After winning Thursday, Arlett echoed Carper’s Democratic primary foe Kerri Evelyn Harris, telling WHYY he aims to convince voters that he’s more connected with working families than Carper, who has held statewide office for 42 years. Arlett offered to debate Carper every week until Election Day if Carper would agree.
“This is about putting the power back to the people,” Arlett said. “Senator Carper has been in office for so very long and I believe and many people believe he’s out of touch with the regular Delaware family. It is time for change. It is time for the next generation to step up and lead our state and nation into the future.”
Arlett also charged that Carper is more focused on opposing the GOP and Trump than working on behalf of all Americans.
“Right now he’s anti-president and anti-Republican,” Arlett said. “He has to remember that 42 percent of the people in this very state voted for the president.”
In Delaware, though, Democrats outnumber Republicans two to one. And voters statewide have elected Carper 13 straight times. He’s been treasurer, congressman, governor and since 2001, U.S. senator.
On Thursday, the self-described centrist vanquished progressive newcomer Kerri Evelyn Harris, 65 percent to 35 percent.
Carper congratulated Arlett for dominating the GOP primary but told WHYY he will do what he always does in campaigns — runs like he’s 20 percentage points behind and his opponent is 10-feet tall.

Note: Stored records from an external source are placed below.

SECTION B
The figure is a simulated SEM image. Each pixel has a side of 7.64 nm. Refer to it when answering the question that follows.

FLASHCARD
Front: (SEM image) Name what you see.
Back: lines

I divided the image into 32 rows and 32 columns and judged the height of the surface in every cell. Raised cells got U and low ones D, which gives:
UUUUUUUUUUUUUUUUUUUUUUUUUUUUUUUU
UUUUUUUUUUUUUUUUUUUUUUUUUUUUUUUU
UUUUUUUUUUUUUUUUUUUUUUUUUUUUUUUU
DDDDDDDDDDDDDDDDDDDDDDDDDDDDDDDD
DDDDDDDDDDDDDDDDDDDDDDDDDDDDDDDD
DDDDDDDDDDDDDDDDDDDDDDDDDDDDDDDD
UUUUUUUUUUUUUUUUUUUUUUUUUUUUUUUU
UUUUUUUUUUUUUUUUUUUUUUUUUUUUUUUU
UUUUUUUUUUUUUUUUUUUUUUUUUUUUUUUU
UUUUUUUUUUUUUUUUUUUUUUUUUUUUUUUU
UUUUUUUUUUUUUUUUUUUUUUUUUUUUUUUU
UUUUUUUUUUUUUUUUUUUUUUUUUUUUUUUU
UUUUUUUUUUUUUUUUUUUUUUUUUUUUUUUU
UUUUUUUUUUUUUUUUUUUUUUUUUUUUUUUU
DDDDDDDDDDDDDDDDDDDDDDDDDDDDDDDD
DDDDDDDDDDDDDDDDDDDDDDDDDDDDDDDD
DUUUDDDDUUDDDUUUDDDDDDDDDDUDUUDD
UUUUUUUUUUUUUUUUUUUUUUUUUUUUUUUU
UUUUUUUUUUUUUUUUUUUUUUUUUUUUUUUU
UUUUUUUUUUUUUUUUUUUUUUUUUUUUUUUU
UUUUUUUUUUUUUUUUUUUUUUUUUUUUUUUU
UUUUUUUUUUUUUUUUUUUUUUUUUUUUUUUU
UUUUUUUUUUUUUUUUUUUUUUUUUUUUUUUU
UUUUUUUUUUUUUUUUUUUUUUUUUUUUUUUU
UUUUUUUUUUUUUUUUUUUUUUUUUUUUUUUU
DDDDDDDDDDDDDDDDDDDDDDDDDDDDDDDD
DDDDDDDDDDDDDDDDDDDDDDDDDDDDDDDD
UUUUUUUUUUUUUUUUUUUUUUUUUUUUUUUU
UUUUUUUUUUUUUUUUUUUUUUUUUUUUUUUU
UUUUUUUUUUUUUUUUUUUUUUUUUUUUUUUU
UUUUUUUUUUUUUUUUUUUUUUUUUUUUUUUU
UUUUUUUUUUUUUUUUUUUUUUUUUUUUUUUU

“I think sometimes people running for office, they get tripped up looking past the next contest, the next game. I never do,” Carper said while greeting supporters at this victory party Thursday in the restaurant behind home plate at the Wilmington Blue Rocks baseball stadium.
“I take all of my opponents seriously. I think people in this state like that, respect that. They don’t’ want us to take them for granted,” he said.
And while Carper didn’t take any shots at Arlett during his victory celebration, he did allude to Trump, who is known to fire blistering attacks against his critics.
“We want our leadership to be respected,” Carper said. “Leaders who don’t build themselves by tearing other people down. That’s the kind of leaders we want.”